The purchase price will be approximately $10.5 million to acquire 100% of the outstanding shares of Privco. On closing, after change of control and transaction costs, Privco is anticipated to have a net working capital deficit of $3.5 million, primarily represented by secured debentures that have a 5% interest rate and mature in November, 2011. The enterprise value is $14.0 million.



Key statistics of Privco

----------------------------------------------------------------------------
Current production 250 boe/d
----------------------------------------------------------------------------
Additional shut in production 250 + boe/d
----------------------------------------------------------------------------
Expected production in Q1, 2011 500 + boe/d (2/3 light oil)
----------------------------------------------------------------------------
Undeveloped land 110 net sections
----------------------------------------------------------------------------
Tax pools Greater than $100 million

$40 million non-capital losses
----------------------------------------------------------------------------
Facilities Oil Capable of producing 2,000 bbl/d of oil

Natural gas Modern facility that can process 30
MMcf/d of natural gas
----------------------------------------------------------------------------


Acquisition Metric

Based on an estimated enterprise value of $14.0 million, assuming no value for undeveloped land, seismic, tax pools and facilities the transaction metric is as follows:



Production (1) $28,000/flowing barrel

(1) Based on 500 boe/d


Benefits of the Acquisition to Strategic

1. Provides a low cost acquisition of 500 boe/d production at
$28,000/flowing barrel. This acquisition will take Strategic's total
production to more than 800 boe/d.;

2. Ability to turn into all year round access area with minimal capital;

3. Strategic will pay a relatively low price for production. In addition,
the transaction provides Strategic with the following without any
additional cost:

a. more than 110 sections of undeveloped land;

b. more than $100 million of high quality tax pools;

c. A well-maintained natural gas facility with capacity in excess of
30 MMcf/d, and an estimated replacement cost of in excess of $35
million;

4. Additional optimization/workover opportunities for short term
production growth;

5. Long term natural gas potential in a prolific Slave Point/Sulphur Point
producing area;

6. Strategic will own all petroleum and natural gas rights on the lands,
providing for the potential for other high impact hydrocarbon
opportunities upon further technical review.


Future Development Plans

Based on the technical work to date, the current plan for the winter of 2011 would consist of:

i. Ensuring light oil is back on production in Q1, 2011;

ii. Shooting an extensive 3-D program on the property;

iii. Optimizing facilities/production; and

iv. Develop all year round access to the property.

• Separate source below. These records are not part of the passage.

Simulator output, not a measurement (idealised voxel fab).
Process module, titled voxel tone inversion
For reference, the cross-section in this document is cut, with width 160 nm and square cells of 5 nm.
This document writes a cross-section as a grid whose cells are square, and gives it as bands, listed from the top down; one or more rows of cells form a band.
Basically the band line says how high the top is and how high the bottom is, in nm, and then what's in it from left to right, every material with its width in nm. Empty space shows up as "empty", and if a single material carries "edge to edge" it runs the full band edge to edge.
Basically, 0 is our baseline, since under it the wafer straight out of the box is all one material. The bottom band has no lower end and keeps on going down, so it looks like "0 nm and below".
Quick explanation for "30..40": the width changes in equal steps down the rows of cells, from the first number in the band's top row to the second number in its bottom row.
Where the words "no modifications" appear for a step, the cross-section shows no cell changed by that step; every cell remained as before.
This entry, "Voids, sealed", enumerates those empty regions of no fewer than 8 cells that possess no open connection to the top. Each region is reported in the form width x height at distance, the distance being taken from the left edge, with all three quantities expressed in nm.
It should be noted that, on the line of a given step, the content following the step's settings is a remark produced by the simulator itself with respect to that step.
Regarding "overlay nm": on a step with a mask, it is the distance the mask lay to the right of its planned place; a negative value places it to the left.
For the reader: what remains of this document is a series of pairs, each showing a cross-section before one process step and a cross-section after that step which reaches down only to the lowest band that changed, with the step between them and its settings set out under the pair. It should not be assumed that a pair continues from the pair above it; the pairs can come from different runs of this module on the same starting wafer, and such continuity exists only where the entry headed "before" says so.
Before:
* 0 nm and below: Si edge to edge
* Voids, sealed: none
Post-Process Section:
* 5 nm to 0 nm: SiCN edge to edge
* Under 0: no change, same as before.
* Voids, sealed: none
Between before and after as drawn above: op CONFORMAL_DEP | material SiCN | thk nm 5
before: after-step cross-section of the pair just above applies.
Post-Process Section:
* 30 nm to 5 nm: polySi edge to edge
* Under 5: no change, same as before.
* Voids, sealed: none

This program will allow Strategic time to assess the geology, geophysics and reservoir engineering to put together a more comprehensive development plan, including a multi-well drilling program. Strategic is considering a preliminary 2011 capital program of approximately $10 million for the Privco properties.

"We are extremely pleased to be able to make this acquisition as it is a low cost addition into an area where we see tremendous upside. This acquisition is accretive to all primary metrics of Strategic, including cash flow per share, net asset value per share and production on a flowing barrel." said Arn Schoch, President and CEO of the Corporation.

Plan of Arrangement

Strategic and Privco have entered into an agreement (the "Arrangement Agreement") pursuant to which Strategic and Privco have agreed that the Acquisition will be conducted by means of a plan of arrangement under the Business Corporations Act (Alberta). Strategic will offer to pay approximately $10.5 million in either cash, common shares of Strategic at a deemed price of $0.90 or a combination thereof in exchange for all of the approximately 34.5 million shares of Privco outstanding. The Privco shares outstanding are comprised of Class A special shares, Class B special shares, Class X incentive shares and common shares.. The offer is $0.30 per share in cash or 0.33 shares of Strategic for each share of Privco. If the Priveco shareholders chose to accept all Strategic shares for the purchase price, approximately 11,667,00 Strategic shares will be issued pursuant to the Arrangement. The Arrangement Agreement provides that completion of the Acquisition is subject to certain conditions, including the approval of the TSX Venture Exchange, the approval of the shareholders of Privco, voting by class, and the approval of the Court of Queen's Bench of Alberta.

Holders of in excess of 51% of the Class A special shares and the common shares, 33% of the Class B special shares, and 100% of the Class X incentive shares have entered into agreements with Strategic pursuant to which they have agreed to vote their shares in favour of the Acquisition. The Board of Directors of Privco, who have received an independent fairness opinion, has unanimously approved the Acquisition and has recommended that the shareholders of Privco vote in favour of the Acquisition.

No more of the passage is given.